Building a virtual machine Part 3 - Choice. The problem is choice
Don't you love the way all my titles in this series refer to famous movies. Well - I think it's cool anyway.:) As always, if you want to help out, you'll find the links at http://smokevm.sourceforge.net - though there's nothing much there yet.
Writing a VM (like writing anything else) involves a series of choices. Some of them are clear cut if you take things like your goal, resources,etc into consideration while others can be real head-scratchers.Here are a few of those choices (I might write about them in detail in a later post)
Calling a function - Register-based vs Stack based
All the popular mainstream VMs(JVM/CLR,etc) today are stack-based.This means that for every function call, the arguments are pushed onto the stack and any form of communication involves pushing and popping off the stack. Parrot, however, uses a different register based mechanism.It has a zillion registers where you can pretty much stuff in anything. So, instead of pushing in 2 integer variables for an 'add' function, you just put them in 2 integer registers and call the function.
Now, both have their pros and cons - the Parrot folks are convinced that their way is better as it offers better performance (the theory being that compiler writers know how to write compilers for register-based machines better). Now, as tempting as this looks, I played safe on this one and stuck to a stack-based VM as I was safe ground on that one.
Calling functions - Continuation Passing Style or Not
Continuation Passing Style (or CPS in short) is this elegant way of calling functions used mainly by the Lisp guys. If you don't understand continuations, don't even bother trying to understand this. Basically, instead of every function returning its value to its parent, the parent function tells the child function which function to pass the result to. No function call ever returns. Yes - I know it doesn't make sense. Dan says it better than I ever could.
Probably the most famous application was Guy Steele's work on the RABBIT compiler for Scheme back in the 70s. Parrot uses a CPS-style to call functions too (they seem to do all the cool things).
Again, I decided to play it safe and stick to stack based mechanism. Though having a CPS mechanism would make it easy for me to do continuations in the VM, I wasn't sure as to how to convert all programs to CPS style. However, the way my VM is structured, we could probably add CPS without too much effort.
Executing byte code (Direct function calls vs. Indirect function calls vs. TIL vs. the Big Switch vs. JIT)

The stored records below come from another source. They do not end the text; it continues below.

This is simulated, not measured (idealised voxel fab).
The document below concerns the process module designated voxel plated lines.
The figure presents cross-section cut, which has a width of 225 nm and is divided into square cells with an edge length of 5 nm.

Now, you have the byte code with you - but how do you go about executing it? You have a bunch of options again. Frankly, I didn't know much about this till I looked at Dan Sugalski's presentation on the topic. We decided to go with the big switch for now - but with the extra feature of the programmer having the ability to add opcodes and handle them *at runtime*. Kaushik is itching to finish everything else and do the JIT :-) - so I'll leave a discussion on the JIT to him.
Garbage collection (Ref counting vs Mark-Sweep vs Copying vs Generational)
This thing deserves its own blog post - so when I find the time, I'll write up something on it. Right now, we're going with a ref counting mechanism (cyclic references be damned!) till we find the time to do a mark-sweep. As for a generational GC, that just seems like too much work considering the limited time we have
The language - C or C++
We went for C++ in the end as I saw most code written in C for VMs trying to emulate classes and objects anyway. Kaushik still hasn't forgiven me for this ;-)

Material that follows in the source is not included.